Static Topic Bridges

India's Oil Import Dependency and Crude Oil Sources

India is the world's third-largest oil importer and second-largest crude oil net importer. The country imports approximately 81–88% of its crude oil requirements, reflecting near-total dependence on external supplies for its transport, industrial, and petrochemical sectors. Historically, India sourced the majority of its crude from the Persian Gulf (Saudi Arabia, Iraq, UAE, Kuwait), with West Asia typically contributing 55–65% of total imports. Post-2022 Russia-Ukraine war, India dramatically increased Russian crude purchases, exploiting steep discounts (Urals crude trading at $20–30/barrel below Brent) to reduce its energy import bill.

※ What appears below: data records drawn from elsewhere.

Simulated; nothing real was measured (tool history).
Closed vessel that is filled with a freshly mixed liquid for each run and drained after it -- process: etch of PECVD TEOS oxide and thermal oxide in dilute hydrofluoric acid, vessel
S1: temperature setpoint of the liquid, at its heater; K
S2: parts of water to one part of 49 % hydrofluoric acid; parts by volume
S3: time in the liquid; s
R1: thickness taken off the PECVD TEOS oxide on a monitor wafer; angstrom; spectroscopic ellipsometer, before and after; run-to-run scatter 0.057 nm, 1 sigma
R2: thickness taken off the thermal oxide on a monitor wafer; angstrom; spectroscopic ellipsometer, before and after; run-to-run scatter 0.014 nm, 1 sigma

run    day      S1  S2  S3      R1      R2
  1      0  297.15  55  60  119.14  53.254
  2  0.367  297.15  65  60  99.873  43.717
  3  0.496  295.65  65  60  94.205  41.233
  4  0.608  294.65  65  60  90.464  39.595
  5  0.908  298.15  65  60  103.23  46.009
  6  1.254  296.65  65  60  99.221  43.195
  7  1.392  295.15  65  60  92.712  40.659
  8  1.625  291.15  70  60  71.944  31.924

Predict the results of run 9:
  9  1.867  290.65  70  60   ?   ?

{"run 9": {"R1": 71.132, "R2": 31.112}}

  • India's crude oil import volume: approximately 4.6–5.1 million barrels per day (FY2024–25)
  • Import dependency: ~81–88% of total crude requirements (domestic production covers only 12–18%)
  • Top suppliers pre-2026 crisis: Iraq (~22%), Saudi Arabia (~18%), Russia (~35–38%), UAE (~5–8%), USA (~5%)
  • Russia became India's largest crude supplier in FY2023–24, displacing Saudi Arabia and Iraq for the first time
  • India imports from 41 countries (up from 27 earlier), reflecting ongoing diversification
  • Domestic crude production: approximately 0.6–0.7 million bpd — stagnant due to mature fields (Bombay High, Rajasthan)

Connection to this news: The Hormuz crisis has accelerated a diversification India had already been undertaking — the shift to Russia (post-2022) and now Venezuela (post-2026) is not new policy but an intensification of an existing strategic trend away from Hormuz-dependent Gulf crude.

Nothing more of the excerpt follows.